The 40-year old Tweed is charged with violating his lifetime predatory sex offender registration. He is also accused of assaulting a woman in a 2019 case in Apple Valley where he is charged with raping the woman after a night of heavy drinking at the home of Tweed’s mother.
FOX 9 has confirmed, the victim, known only in court documents by her initials, S.M. has died.
The Dakota County Attorney’s office wrote to the court in recent days, the state intends to proceed with the prosecution and wants the victim statements to investigators allowed as evidence at trial.
Local criminal defense attorney Ryan Pacyga, who is not directly involved in the case said this might be new legal territory with a case potentially proceeding without the ability of the defense to cross-examine an accuser’s testimony, in this instance, because she is dead.
Pacyga figures it will ultimately be up to the trial judge based on their assessment of the rules of evidence and a defendant’s constitutional rights to a fair trial.
"You have no right if she is dead to ask her tough questions about how it happened, whether it was consensual, whatever the guy’s defense is," Pacyga explained.
According to the original charging documents, there were witnesses at the time who heard the woman yelling and screaming at Tweed, "you raped me," before he fled the scene.
Prosecutors have also told the court, they intend to introduce Tweed’s prior convictions for criminal sexual conduct from Hennepin and Scott counties. One of those victim-survivors told FOX 9’s Paul Blume in the past that Tweed remains a danger to society.

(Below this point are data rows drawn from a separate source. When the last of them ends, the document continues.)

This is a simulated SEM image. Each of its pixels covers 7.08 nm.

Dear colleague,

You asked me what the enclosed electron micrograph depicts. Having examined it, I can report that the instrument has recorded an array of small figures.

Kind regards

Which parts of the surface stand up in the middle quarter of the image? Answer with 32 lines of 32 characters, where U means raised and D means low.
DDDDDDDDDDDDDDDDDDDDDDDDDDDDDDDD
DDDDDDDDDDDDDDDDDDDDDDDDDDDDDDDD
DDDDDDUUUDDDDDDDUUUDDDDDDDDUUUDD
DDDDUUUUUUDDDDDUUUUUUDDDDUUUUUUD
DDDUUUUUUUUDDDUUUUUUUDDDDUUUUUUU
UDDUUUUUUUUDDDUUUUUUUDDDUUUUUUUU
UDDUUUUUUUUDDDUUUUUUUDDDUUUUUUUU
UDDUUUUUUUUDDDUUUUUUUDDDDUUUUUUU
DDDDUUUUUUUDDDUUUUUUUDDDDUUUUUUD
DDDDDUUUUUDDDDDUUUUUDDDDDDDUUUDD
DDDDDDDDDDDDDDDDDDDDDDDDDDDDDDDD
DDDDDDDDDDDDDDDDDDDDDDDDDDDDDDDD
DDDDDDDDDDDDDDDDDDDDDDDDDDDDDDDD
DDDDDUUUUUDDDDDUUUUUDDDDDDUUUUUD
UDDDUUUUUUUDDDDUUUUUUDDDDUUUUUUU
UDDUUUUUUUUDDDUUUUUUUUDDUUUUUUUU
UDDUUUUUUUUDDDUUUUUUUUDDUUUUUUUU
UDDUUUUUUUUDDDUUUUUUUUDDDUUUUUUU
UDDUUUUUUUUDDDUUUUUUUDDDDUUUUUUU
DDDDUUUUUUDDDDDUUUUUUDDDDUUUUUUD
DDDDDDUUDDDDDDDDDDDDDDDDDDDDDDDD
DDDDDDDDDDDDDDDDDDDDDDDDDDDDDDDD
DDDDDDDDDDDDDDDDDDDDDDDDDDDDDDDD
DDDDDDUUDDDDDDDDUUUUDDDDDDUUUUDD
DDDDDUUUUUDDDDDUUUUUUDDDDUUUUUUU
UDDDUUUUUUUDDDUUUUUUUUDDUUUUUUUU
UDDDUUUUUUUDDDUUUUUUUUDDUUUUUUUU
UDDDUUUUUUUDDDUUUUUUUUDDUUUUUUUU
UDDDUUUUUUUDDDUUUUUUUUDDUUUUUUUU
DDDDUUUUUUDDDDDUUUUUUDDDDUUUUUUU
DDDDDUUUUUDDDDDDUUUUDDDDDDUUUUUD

"He’s been doing this for a long time and it doesn’t seem he has any plan to stop doing this," Megan Curtis said during an October 2021 interview.
Neither Tweed’s lawyer nor the Dakota County Attorney’s office wished to comment on the status of the case following the woman’s death. No other details or circumstances of her death were publicly released.
A hearing on the issues is now scheduled for April.